What is a fender flare?
A fender flare is an accessory that stops mud and other debris from splashing and potentially scratching the body of your car. Fender flares fit directly over the wheel, lining the trunk from above the wheel to right below the door. They’re mostly made of pressed and formed sheet metal, though there are rubber, carbon fiber, and fiberglass ones, too.
Fender flares can be installed on almost every vehicle, particularly trucks and SUVs. They don’t only provide added protection, they can also boost a car’s aesthetics. In addition, they’re designed to fit with your vehicle’s natural contours. These and the fact they’re pretty easy to install make them one of the most popular auto accessories out there.
Why do you need fender flares?
Anyone looking for a unique look for their truck or SUV. should consider getting a custom fender flare set. Off-road enthusiasts will also tell you that these are essential accessories, in part because of their aesthetics, but largely because it’s practical to have them.
There’s a real possibility of flinging rocks and other debris at vehicles behind you if you don’t have the proper protective equipment. Getting fender flares is more affordable than getting a full-on paint job or paying for any damage to another person’s car.
Fender flares also hide rust and damage around the wheel well. It’s a nifty trick that keeps your car looking good as new before you can repair or replace the damaged and rusted parts.
Lastly, you should think about getting a fender flare if your state requires it. Some states require flares that cover the full tire as a safety precaution. Usually, this requirement is enforced on vehicles with large tires. That’s because large tires pick up loose rocks and other debris that can damage someone else’s windshield or hood. You can go to your state’s Department of Public Safety (DPS) to find out more about these regulations.
Different fender flare styles
Fender flares come in a wide variety of shapes, sizes, and finishes. There are four main styles. There’s the pocket/bolt/rivet style, the extended or extra wide style, the OE style, and the street-style. The four styles function in the same way, but they’re optimized for specific wheel and car types. Selecting the design and finish, on the other hand, is a matter of personal preference.
Pocket/ bolt/ rivet style
Pocket style fender flares give the toughest protection and the most rugged “off-road” look. These fender flares come with “pockets” where bolts are placed in. This gives the fender flare the appearance of having been bolted onto the car body. In reality, however, there’s no real need for installation using drills. This style and most others are fastened using fender flare clips that come with the flares.
This style gives you the maximum protection that pocket style fender flares have, minus the bolted look. These are very popular with off-road enthusiasts and people who just want to get the job done without looking too rugged.
OE fender flare style
OE fender flares make your car look seamless and fresh without affecting its factory look. These fender flares can hide minor body rust or damage.
Street-style fender flare
These fender flares have a smaller profile than OE-style fender flares. Street-style offers a sleek and low-profile appearance for your vehicle. This style is ideal for people who want to go for that classy, show-room style.

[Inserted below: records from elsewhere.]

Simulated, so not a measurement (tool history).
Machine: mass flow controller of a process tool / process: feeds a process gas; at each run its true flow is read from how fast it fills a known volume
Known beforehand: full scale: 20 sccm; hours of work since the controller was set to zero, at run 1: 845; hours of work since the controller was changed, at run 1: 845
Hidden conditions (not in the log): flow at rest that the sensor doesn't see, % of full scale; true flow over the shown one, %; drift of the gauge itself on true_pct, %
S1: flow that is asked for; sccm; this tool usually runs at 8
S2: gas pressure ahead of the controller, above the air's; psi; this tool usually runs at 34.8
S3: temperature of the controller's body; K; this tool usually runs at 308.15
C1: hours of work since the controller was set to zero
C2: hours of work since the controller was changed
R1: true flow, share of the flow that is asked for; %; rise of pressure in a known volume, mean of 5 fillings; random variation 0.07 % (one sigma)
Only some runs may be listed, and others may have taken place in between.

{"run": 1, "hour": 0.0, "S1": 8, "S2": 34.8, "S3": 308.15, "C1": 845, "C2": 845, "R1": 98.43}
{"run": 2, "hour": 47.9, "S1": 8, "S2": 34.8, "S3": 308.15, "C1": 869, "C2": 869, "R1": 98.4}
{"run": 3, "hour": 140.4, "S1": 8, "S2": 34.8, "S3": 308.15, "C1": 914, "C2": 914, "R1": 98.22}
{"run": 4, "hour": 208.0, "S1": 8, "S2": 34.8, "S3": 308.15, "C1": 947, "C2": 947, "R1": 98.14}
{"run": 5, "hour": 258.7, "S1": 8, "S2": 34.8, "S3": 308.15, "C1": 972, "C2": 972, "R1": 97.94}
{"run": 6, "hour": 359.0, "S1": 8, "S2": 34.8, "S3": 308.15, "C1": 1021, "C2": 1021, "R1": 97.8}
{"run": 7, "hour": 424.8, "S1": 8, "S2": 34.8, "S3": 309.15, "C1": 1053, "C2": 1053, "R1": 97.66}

Things to consider when buying a replacement fender flare a fender flare for you
There are several factors to consider when choosing the right fender flare for your vehicle. Below are just some of the things you need to keep in mind when buying a replacement fender flare:
Choosing the right fender flare for you will mostly depend on your vehicle’s year, make, model. That’s because fender flares are extensions of your vehicle and are designed to be custom fit. You don’t want any gaps between your fender flares and your fender.
Protection and Coverage
Your fender flare should also provide you with the fullest amount of protection. It should also comply with your state’s road safety regulations. Design is also a major factor in choosing the right fender flare for you. Your choice should suit your vehicle customization plans and your overall style needs.
An equally important factor in choosing a fender flare is the coverage. You’ll need to pay close attention to the height of the fender flare and the tire coverage or how far out the flares should protrude from your car.
Your fender flare’s height is measured from the top of the fender. Note that measurement varies slightly because of your vehicle’s body curves. Getting the right fender flare height ensures that there’s enough to cover and hide rust and body damage on your car.
On the other hand, tire coverage is important for larger tires, as we’ve shown above. So you’ll definitely have to look up your state’s road safety laws regarding tire coverage.
Material and Finish
As for the material, fender flares are usually manufactured from durable plastic, and this can mean anything from ABS to polyurethane. Fiberglass is also commonly used. If you have big, chunky tires, then go for fender flares that are specifically made for heavy-duty applications to keep road splashes from mucking up your vehicle's shiny sides. Most importantly, get UV-resistant fender flares, as plastic tends to deteriorate quickly under the heat of the sun.
Get a set of ready-to-paint fender flares if you want them to match your vehicle's look. Most fender flares are black, but some are also available in OEM colors to save you the hassle of having the flares repainted.
Fender flares can be sold in the market as front- or rear-only sets. People whose cars have been through collisions usually opt for these sets. However, there are also full 4-piece sets available as well.
As for installation, most fender flares can easily be attached using clips or other fasteners that are included in the set. Some sets may require drilling and can be quite challenging to install. There are a lot of tutorials on how to install fender flares online, so you don’t have to worry much about this bit.
How much does a replacement fender flare cost?
Fender flare prices range from $3 to $850. This will depend on your car’s year, make, and model. It will also depend on the design, the specific set you need, and the installation method required.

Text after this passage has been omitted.